A federal court ruling ordering the cancellation of the Washington Redskins’ trademarks could pave the way for government overreach in the federal trademark office but is unlikely to lead to any immediate problems for other sports teams under scrutiny for use of American Indian imagery or names, according to analysts monitoring the case.
U.S. District Judge Gerald Bruce Lee ruled Wednesday in favor of five American Indians who argued that the Redskins trademark is derogatory and ordered the cancellation of the team’s federal trademark registrations. The judge found that the six trademarks at issue “consisted of matter that ’may disparage’ a substantial composite of Native Americans.”
Redskins president Bruce Allen said the team was surprised by the ruling and would appeal the case.
“We are convinced that we will win because the facts and the law are on the side of our franchise that has proudly used the name Redskins for more than 80 years,” Mr. Allen said.
The ruling could lay a path for the U.S. Patent and Trademark Office to be more selective about awarding trademarks, said Rebecca Glenberg, legal director for the American Civil Liberties Union in Virginia.
“The ruling says that a trademark holder’s First Amendment rights are not implicated at all by the government’s decision to register or not register the trademark,” Ms. Glenberg said. “If that’s true, then there is nothing to prevent the government from playing favorites when it decides which companies and organizations get federal trademark registration.”
The ACLU sided with the Redskins in the case, arguing in a friend-of-the-court brief that a cancellation of the trademark would be a violation of the First Amendment — a claim the judge rejected on the basis that the federal trademark program represents government speech rather than private speech.

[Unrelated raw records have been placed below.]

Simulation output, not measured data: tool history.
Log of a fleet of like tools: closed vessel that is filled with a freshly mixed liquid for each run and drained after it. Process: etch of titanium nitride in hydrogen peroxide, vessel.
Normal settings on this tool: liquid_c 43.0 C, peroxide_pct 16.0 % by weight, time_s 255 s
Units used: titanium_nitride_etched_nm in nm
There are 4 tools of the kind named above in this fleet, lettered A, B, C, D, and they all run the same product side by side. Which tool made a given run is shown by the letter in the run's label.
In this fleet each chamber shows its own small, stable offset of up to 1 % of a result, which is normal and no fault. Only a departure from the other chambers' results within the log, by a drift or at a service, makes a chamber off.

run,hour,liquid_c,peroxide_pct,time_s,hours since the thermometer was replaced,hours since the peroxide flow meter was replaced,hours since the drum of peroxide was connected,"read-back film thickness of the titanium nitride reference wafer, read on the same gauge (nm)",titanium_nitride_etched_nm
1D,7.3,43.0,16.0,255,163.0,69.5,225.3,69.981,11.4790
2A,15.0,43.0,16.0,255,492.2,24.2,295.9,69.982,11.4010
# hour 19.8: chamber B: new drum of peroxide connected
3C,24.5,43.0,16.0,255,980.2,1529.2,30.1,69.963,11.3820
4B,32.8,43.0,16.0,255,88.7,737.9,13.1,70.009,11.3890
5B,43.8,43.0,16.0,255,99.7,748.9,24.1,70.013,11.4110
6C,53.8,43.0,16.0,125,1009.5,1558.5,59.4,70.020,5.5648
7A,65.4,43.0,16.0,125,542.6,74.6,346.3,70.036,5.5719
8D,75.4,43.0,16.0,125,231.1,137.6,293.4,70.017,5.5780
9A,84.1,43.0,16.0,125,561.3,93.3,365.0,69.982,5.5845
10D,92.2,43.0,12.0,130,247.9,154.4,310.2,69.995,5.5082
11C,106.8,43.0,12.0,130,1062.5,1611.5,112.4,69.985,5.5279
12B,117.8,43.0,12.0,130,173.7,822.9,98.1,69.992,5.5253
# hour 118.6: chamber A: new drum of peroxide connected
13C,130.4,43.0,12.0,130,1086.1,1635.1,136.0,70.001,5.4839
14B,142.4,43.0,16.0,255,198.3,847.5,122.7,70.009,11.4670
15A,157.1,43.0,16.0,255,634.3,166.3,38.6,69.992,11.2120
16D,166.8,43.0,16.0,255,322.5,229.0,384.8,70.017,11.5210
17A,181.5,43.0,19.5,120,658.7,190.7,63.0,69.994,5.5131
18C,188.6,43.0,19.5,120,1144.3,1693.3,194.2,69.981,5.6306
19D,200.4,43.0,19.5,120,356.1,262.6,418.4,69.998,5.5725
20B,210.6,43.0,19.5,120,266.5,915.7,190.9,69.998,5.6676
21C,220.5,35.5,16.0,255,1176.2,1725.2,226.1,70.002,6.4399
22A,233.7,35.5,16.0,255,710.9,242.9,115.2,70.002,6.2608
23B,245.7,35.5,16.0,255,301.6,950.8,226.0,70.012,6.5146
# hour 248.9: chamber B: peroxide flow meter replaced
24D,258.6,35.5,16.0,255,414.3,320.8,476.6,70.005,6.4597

However, the ACLU remains opposed to the use of the team name, calling it “at least problematic, if not outright racist.”
“This ruling really is much broader than just the Washington football team’s terrible name,” Ms. Glenberg said.
Several sports teams using American Indian imagery and names — including Major League Baseball’s Cleveland Indians, with its Chief Wahoo mascot, and the Atlanta Braves, with its tomahawk chop — have come under attack in recent years as well.
Although the U.S. District Court ruling on the Redskins trademarks should be a source of concern for other teams with American Indian imagery, it won’t start a domino effect of trademark cancellations, said Michael McCann, director of the Sports and Entertainment Law Institute at the University of New Hampshire School of Law.
“That’s a significant holding,” Mr. McCann said. “But the truth is, those other teams that have associations with Native Americans, each name has to be treated differently. Evidence would have to show that each of those names and images is offensive.”
To score the same sort of victory, those in opposition to the names would have to prove that the names or logos of other sports teams were offensive at the time they were trademarked, said Mitchell Stabbe, a Washington-based trademark lawyer.
In the case of the Redskins, Judge Lee considered the use of the word spanning back to 1967 with evidence including scholarly articles, newspaper clips and statements made by American Indians.
“None of those cases are as strong as the argument about the word ’redskins,’” Mr. Stabbe said of other sports teams.
A spokesman for the Cleveland Indians said the team had no comment on the ruling. A spokeswoman for the Atlanta Braves did not return a call for comment.
Private vs. government speech
Although Judge Lee’s ruling stipulates that the Redskins trademarks will not be canceled until the team has exhausted all of its options in the federal appeals process, the decision in no way forces the team to stop using the name. Instead, it will create hurdles for the team to protect its brand.
One such benefit of federal registration would allow the team to record its trademark with U.S. Customs and Border Protection so that officers could be on the lookout for imports of black market merchandise, Mr. Stabbe said.
Judge Lee’s ruling upheld a decision last year by the U.S. Patent Office’s Trademark Trial and Appeal Board, which called the trademarks disparaging and ordered a cancellation of the registrations.
The Redskins sought to overturn the ruling by filing a lawsuit in federal court in Alexandria, Virginia, against the five American Indian activists who pursued the trademark cancellation. The team argued that a cancellation of the trademarks would violate its First Amendment rights to free speech.
“The federal trademark program is government speech and is therefore exempt from First Amendment scrutiny,” the judge said in his 70-page opinion.
Calls for the Redskins to change the name have grown louder in recent years, with local and federal officials weighing in.
The District’s nonvoting representative to Congress, Delegate Eleanor Holmes Norton, said she hopes the loss in federal court would compel team owner Dan Snyder to get “on with his real business of getting the team back in winning form and selecting a new mascot.”
“The national public outcry has been overwhelming, and it is clear residents do not want their beloved Washington football team name to be aligned with the disparagement of Native Americans or any other ethnic group,” Ms. Norton said.
D.C. officials have tried to lure the team back to the city with proposals to demolish the RFK Stadium and rebuild a new stadium in its place, where the Redskins played before leaving for FedEx Field in Prince George’s County, Maryland.
However the National Park Service this month said it won’t grant a lease of the land for the stadium because Interior Secretary Sally Jewell opposes the team’s name.
Despite the political and legal pressure to change the name, Mr. Snyder has vowed never to acquiesce.
“There isn’t going to be a court decision that requires the team to drop the name,” Mr. McCann said. “The Redskins will keep the team name as long as they want. The only mechanism that would force them to change it would be pressure by the NFL and the commissioner.”